## PCA on X-Plane Images

### Problem

As a demonstration of a multivariate analysis technique I have formulated a classification task:

Given screenshots of a cockpit in the flight simulator X-Plane, discriminate between left and right banking.

### Method

#### Data and Preprocessing

$$n=101 \text{ screenshots}$$ were taken at various points during simulated left and right turns, then hand-labelled as either 'left' or 'right'. These screenshots are 1180x800 8-bit RGB images, which can be represented using $$1180 \cdot 800 \cdot 3 = 2,832,000 \text{ values}$$

If we are to use these images as feature vector inputs to a supervised learner, we find that 2.8 million-dimensional vectors are too large for practical applications.

As an initial step, we may remove some redundancy in these images by converting them to 118x80 grayscale:

09:44 < ik> ik's principled guide to multivariate analysis: if the data is too big, just throw away a lot of it

This leaves us with screenshots resembling the following low-resolution grayscale images. These images can be represented as 9440-dimensional feature vectors, which are still rather large.

It is clear that these images still exhibit much redundancy. The cockpit interior, for instance, is mostly either constant across all images (the cowling and blank space between instruments), or noise (most of the instruments vary between screenshots but are not useful for determining bank direction). The sky is mostly featureless and the ground is noise (we do not care if we are looking at a runway or a pasture). The only element of these images we are interested in is the horizon (and possibly the artificial horizon instrument and the turn coordinator).

I made this problem easy by selecting only screenshots where the horizon was visible (ie, some sky and some ground was visible in each picture). So the slope of the horizon is a sufficient statistic for our task. (Had this not been the case, we would want to focus on the artificial horizon instrument).

We can, of course, write some heuristic to extract the important information from these images, but there is a general method.

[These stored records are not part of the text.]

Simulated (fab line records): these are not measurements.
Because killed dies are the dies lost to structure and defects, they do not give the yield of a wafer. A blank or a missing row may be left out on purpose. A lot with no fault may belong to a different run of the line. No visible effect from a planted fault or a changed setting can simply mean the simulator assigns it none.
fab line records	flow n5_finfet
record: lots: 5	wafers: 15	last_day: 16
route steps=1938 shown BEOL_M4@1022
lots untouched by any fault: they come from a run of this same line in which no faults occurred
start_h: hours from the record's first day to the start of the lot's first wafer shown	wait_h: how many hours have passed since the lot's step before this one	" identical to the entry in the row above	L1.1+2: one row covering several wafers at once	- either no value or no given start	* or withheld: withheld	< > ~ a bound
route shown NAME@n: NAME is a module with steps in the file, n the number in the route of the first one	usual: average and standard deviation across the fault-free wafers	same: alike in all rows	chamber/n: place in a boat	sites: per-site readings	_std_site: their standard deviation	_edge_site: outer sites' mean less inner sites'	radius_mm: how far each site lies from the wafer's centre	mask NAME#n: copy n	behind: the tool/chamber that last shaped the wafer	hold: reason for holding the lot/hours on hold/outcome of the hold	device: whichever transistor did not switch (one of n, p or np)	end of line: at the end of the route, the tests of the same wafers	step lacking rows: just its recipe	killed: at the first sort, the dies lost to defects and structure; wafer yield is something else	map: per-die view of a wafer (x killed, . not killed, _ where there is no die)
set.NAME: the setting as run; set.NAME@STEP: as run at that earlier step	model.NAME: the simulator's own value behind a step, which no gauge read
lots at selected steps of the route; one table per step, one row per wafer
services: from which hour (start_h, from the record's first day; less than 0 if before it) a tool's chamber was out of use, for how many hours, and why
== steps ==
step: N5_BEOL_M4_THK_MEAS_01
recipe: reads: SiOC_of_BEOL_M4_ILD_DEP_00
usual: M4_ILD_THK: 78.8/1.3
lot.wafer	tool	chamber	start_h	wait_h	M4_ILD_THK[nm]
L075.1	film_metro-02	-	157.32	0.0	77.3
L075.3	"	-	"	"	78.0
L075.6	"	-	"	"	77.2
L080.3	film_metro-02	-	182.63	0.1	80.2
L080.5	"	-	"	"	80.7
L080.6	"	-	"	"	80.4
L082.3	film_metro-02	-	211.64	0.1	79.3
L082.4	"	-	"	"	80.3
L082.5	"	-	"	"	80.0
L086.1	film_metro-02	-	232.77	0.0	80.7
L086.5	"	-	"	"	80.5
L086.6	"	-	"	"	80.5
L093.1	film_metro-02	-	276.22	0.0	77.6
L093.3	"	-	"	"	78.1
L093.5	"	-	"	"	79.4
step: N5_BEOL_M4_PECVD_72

#### Principal Component Analysis

Much has been written about PCA, so this section will only summarize the technique as I have implemented it in the solving of this problem. Here, we use PCA for dimensionality reduction: By selecting only the first s principal components, we can transform our d-dimensional data X to a s-dimensional subspace while retaining most of the variance of the data (thereby discarding some correlated variables (ie, redundancy) and noise). Of course, d >> s.

Given n observations of d-dimensional data X (the values of X are, in this case, pixel intensities represented as integers ranging from 0 to 255):

$$\mathbf{X}_{n \times d}$$

We take the mean of each column and subtract from the data:

\begin{equation} \mathbf{\Psi} = \frac{1}{n}\sum\limits_{i=1}^n \vec{x}_i \end{equation} \begin{equation} \mathbf{\Phi} = \mathbf{X} - \mathbf{\Psi} \end{equation}

A covariance matrix is computed: \begin{equation} \mathbf{C} = \mathbf{\Phi}^\top\mathbf{\Phi} \end{equation}

Note that this covariance matrix can be very large (d-by-d or, in our case, 9440 by 9440). In practise, other methods are used to find the first few principal components without computing the entire covariance matrix.

We find the eigenvalues and eigenvectors of the covariance matrix such that:

\begin{equation} \mathbf{V}^{-1}\mathbf{C}\mathbf{V} = \mathbf{\Lambda} \end{equation}

where V is a matrix of d column vectors corresponding to the d eigenvectors of C, and Λ is a diagonal matrix with the d corresponding eigenvalues on its diagonal.

We can think of the high-eigenvalued eigenvectors as modelling the signal subspace in our data, and the low-eigenvalued eigenvectors as modelling the noise subspace. Alternatively we can think of the high-eigenvalued eigenvectors as *axes* along which our data has much variance. If we sort the eigenvalues and plot them, we have:

Note that I have zoomed in on the first fifty or so eigenvalues so as to show some detail. In reality there are 9440 of them. In most applications, the contrast between high values and low values is not nearly so sharp. So we have a good cutoff point, and we see that there are relatively few high eigenvalues, suggesting that the data is mostly correlated.

While it may be advisable to select a few more, I let s = 2 to allow for visualization. So we take the two highest-eigenvalued eigenvectors and create a matrix which we can use to transform our data:

\begin{equation} \mathbf{U}_{d \times 2} = [\begin{array}{cc} \vec{\lambda}_1 & \vec{\lambda}_2 \end{array}] \end{equation}

\begin{equation} \mathbf{U}_{d \times 2} = [\begin{array}{cc} \vec{\lambda}_1 & \vec{\lambda}_2 \end{array}] \end{equation}

We may now project our data into this two-dimensional space and plot it:

\begin{equation} \mathbf{X}_f = (\mathbf{X} - \mathbf{\Psi})\times\mathbf{U}^\top \end{equation}

I have plotted data points corresponding to each class ('left', 'right') with different colours. So we see that even with only two principal components we can achieve fairly good separation (even a linear classifier would do well here).

### Results

Returning to our original problem. Given n observations of d-dimensional data X (screenshots) we should like to predict the class labels Y corresponding to 'right' and 'left' bank:

$$\mathbf{X}_{n \times d}, \; \vec{Y}_n$$

Using LSPC, a fast non-linear supervised classifier, we may attempt to separate this data. I used 75 screenshots to train, and withheld 26 for testing.

By training LSPC on these 75 screenshots (projected into two dimensions), we find functions which estimate the posterior probability that a screenshot is a member of class Y = 1 or 2.

$$\text{find } \hat{P}(Y=1|x_i); \hat{P}(Y=2|x_i)$$

The estimated posterior probabilities are plotted as a heatmap over the two-dimensional data (this plot actually shows the training data, not the withheld test data). We make our decision at P(Y|x) = 0.5

Using this model we estimate the class label for our 26 withheld examples and find that it correctly classified 25 of the 26 screenshots (corresponding to an error rate of about 3.85%).